Van Sant. So Gus Van Sant is the first auteur on my list not to have a top 500 film. They (top 500 films that haven’t had their director mentioned by my previous 135 directors on this list) are getting rarer and rarer. But Van Sant’s case is still strong because he has 3 films that land in the top 100 of their respective decade (also getting rarer) and all three of Van Sant’s 3 top 100 of the decade films are at least 10 years old (I have that 10 year moratorium so everything 2009/2010 and newer doesn’t count for much unless I’m breaking ties). Van Sant’s case is also aided by the distinct voice he lends to his films—even a bad Van Sant film is specific to his voice.
Best film: Elephant. I think all of Van Sant’s top 4 films have a case here but as much as I admire the other three- Van Sant’s death trilogy (more below) is what separates him from being just a really good director (and makes him an ambitious auteur) and Elephant is the best of the death trilogy. The rolling tracking shots, non-professional actors—there are brilliant aesthetic and formal choices all over the place here that I appreciate.
total archiveable films: 8
top 100 films: 0
top 500 films: 0
top 100 films of the decade: 3 (Drugstore Cowboy, Good Will Hunting, Elephant)
most overrated: I guess technically it’s Elephant. It is in my top 550 (I only listed up to 500) but the TSPDT consensus has it at #460—still- not a big deal—I like that slot.
most underrated: Drugstore Cowboy needs to be somewhere in the TSPDT top 1000 and it isn’t. Van Sant’s only other film in the TSPDT top 1000 after Elephant is My Own Private Idaho– currently at #578
- Features early work from go-to DP for Wes Anderson- Robert Yeoman
- Certainly an updated take on Bonnie and Clyde (complete with impotency references)- really nice touch
- Great jazz score
- Van Sant’s content/narrative auteur mark and obsessions- youth (specifically troubled youth) exploration in full effect here
- The best part of the film, which I love, is the reoccurring dream sequences of objects floating in blank (usually black) background with voice over. It starts from the beginning with prior to the film (which is really a full flashback). Really nice film form and stylistic touch
gem I want to spotlight: Paranoid Park and Last Days. I’m cheating with two films- this is indie-cinema at its finest—ambitious, divergent from the Hollywood’s norm (show Last Days to someone who doesn’t watch any indie or foreign cinema and tell them it’s a biopic and watch them lose their mind- haha!).

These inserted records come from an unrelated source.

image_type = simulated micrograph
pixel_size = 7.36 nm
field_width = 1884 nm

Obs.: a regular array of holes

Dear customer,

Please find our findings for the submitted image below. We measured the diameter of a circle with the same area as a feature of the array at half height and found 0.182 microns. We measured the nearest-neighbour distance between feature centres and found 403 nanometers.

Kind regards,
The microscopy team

stylistic innovations/traits: Van Sant has really three modes. His eight archiveable films below fall into those categories. First there’s the Death Trilogy (Gerry, Elephant and Last Days). These are almost experimental in style—audacious, formally strong—but keep your friends who aren’t into artistic cinema away from them like I said- haha. Then there’s the conventional Hollywood films with a touch of Van Sant behind the camera as an accomplished artist and director (MILK, Good Will Hunting and To Die For)—excellent performances, scores, polished and well-executed. Lastly, there’s Drugstore Cowboy and My Own Private Idaho that blur the lines in-between those two opposites. Van Sant is on this list because of the first and last modes mentioned—as much as I appreciate MILK and Good Will Hunting– there’s the unique voice and formal prowess that just isn’t in the typical Hollywood fare that gets him here. I mentioned it when talking about Drugstore Cowboy but almost all of Van Sant’s cinema explore youth and specifically troubled youth. With guys like Cassavetes out there decades before you can’t call Van Sant the father of indie cinema but he’s an important figure. He worked well with young actors helping either discover or nurture talents like the Phoenix brothers, Keanu Reeves, Damon, Ben and Casey Affleck. Lastly, and more importantly than even the visuals for Van Sant, he’s a formal master. In both Drugstore Cowboy and My Own Private Idaho there’s a repetition in the sleep and surrealism sequence and clearly Elephant is a stake in the ground for bold (and repeated) shot choices and formal excellence.
- Good Will Hunting
- Drugstore Cowboy
- My Own Private Idaho
- To Die For
- Paranoid Park
- Last Days
By year and grades
|1989- Drugstore Cowboy||HR|
|1991- My Own Private Idaho|
|1995- To Die For||R|
|1997- Good Will Hunting||HR/MS|
|2005- Last Days||R|
|2007- Paranoid Park||R|
*MP is Masterpiece- top 1-3 quality of the year film
MS is Must-see- top 5-6 quality of the year film
HR is Highly Recommend- top 10 quality of the year film
R is Recommend- outside the top 10 of the year quality film but still in the archives
i dont know about this guy. seems like a hack. if he ever cared about visuals in film he certanly doesn’t now, and he’s basically the go to for actors who wrote a script and want people to pay attention to their contributions. ‘who can i pick so the audience only focuses on acting and writing… hmm gus van sant.’ that being said, i do quite enjoy good will hunting
@m– he’s no hack– but it has been awhile since his best work and he’s continued making movies. He had a rough 2010’s decade.
[…] 136. Gus Van Sant […]
@Harry- you are quite right- thank you very much for the fix here
I definitely think Gerry should be in the archives, here are some notes I just made from my first viewing.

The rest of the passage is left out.